Call it stuffy, but there'a a charm about long-winded sentences. 

People my age - and by that I mean the early-to-mid thirties - have had a disgusting time with school texts, which were expressly chosen for their remarkable abstruseness. Most of us were put off with the language, given the  endless probing into seemingly harmless pieces of text and losing marks to our seemingly erroneous interpretations (at this age, I am told that I am never wrong, I can decipher things the way I want; evidently an adult's imagination holds more value than a teenager's). Abstruse works were seldom long-winded, but vice-versa always held true, and does so - to some extent - even now. Excerpts from classics (I remember Shakespeare's pieces - abridged, they said but that didn't make a spot of difference at that age) lacked any modern adherence to placements and abounded in queer, archaic phrases jumbled in a sentence spanning three lines; we were taught conjunctions like 'nevertheless', 'while', 'meanwhile', 'however', which sounded very adult, but never permitted me to fit my answers withing the designated blank against the respective question. We soon realised, that, while a knowledge of how to score gigantic monsters of sentences is a sign of being erudite and in full command of the language, it is easier to make do with a chipper sentence. Let me rephrase the above, as an example: Sure, you know how to use big words. But please don't. It hurts the brain. 

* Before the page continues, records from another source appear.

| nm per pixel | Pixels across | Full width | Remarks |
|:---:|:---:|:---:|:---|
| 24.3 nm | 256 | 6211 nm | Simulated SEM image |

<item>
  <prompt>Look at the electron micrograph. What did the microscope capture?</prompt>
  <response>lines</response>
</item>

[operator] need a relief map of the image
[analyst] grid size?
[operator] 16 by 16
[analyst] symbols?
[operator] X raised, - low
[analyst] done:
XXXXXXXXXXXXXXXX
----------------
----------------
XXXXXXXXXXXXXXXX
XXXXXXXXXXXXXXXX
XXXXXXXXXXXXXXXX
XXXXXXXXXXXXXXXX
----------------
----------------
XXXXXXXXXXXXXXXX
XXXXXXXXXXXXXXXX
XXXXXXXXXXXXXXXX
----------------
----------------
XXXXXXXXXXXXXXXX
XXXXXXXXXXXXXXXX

Having said that, I admit I love fitting a story in a sentence. Surprisingly, there are also present-day authors who pamper my inclinations and resort to a certain level of grandiose imagery. And we all lap it up, with good reason. Take this remarkable excerpt from 'Silkworm' by J.K. Rowling (under the pseudonym of Robert Galbraith): 

"... he was not sure that anything useful would come of this evening's expedition and yet, almost against his will, he was struck anew in the frosty haze, of this winter's night by the aged beauty of the old city to which he owed a divided childhood allegiance."

Nostalgia drips from the above sentence. Also, it would be hard to explain this feeling of gradually becoming aware of the nostalgia, had the sentence been broken anywhere in between. This is the marvel created by Rowling; she can get away with writing complicated text simply because they are offset by the incredible ideas or feelings expressed in them. Also, her stories are never frenzied. They have a measured pace, with pauses for retrospection. Long-winded text only accentuates the same, with good effect. 

Take Haruki Murakami on the other hand; or more specifically, his English translations by Philip Gabriel. One of the key attractions of Murakami's/Gabriel's work is the ridiculously simple tone and flow of words. The sentences are not at all fancy, and like Rowing's, they reflect the same, and in some case, deeper emotions. An excerpt in question, from "Kafka on the Shore' by the same author:

"She starts the engine, turns it off for a time, as if she's thinking about something, then turns the key again and drives out of the car park. That blank, silent interval between leaves you sad, so terribly sad. Like fog from the sea, the blankness wends its way into your heart and remains there for a long, long time. Finally, its a part of you."

The strength of emotions is too primordial, and the simplicity of the words adds to the basal nature of the emotions. 

It would be unfair to compare the two works, being of very different genres. I believe, some part of a reader's appetite for the style of writing is also determined by her life experiences, particularly at the instance of the reading exercise. From a personal point of view, there are days when I'm well-plugged in the flow of life, and well-composed, ornate language acts as an inspiration or a culmination of my complex schedule. Then there are days, when everything becomes a drag; processing anything beyond three words at a go seems like a waste of effort. In the former circumstance, something like a P.G. Wodehouse or an Alistair McLean or a John Le Carre is perfect accompaniment; for all other situations, I would rather settle for a Neil Gaiman, or a Salman Rushdie or a Lee Child. 

Either way, this is really a matter of good fortune that our literary universe - even the modern ones - abound in all forms of writing styles. There are genres, certainly, which get typified by a particular style of writing, which is isn't to say that exceptions do no exist. The current lifestyle we lead - as I am made to believe from the generation before - is far too occupied and would perhaps, find greater solace in simplification. I refuse to believe that in its entirety. Simple writing is not synonymous with simple ideas. Rather, in many cases, its quite the contrary. The length of a sentence is thus a poor proxy for the depth it reveals.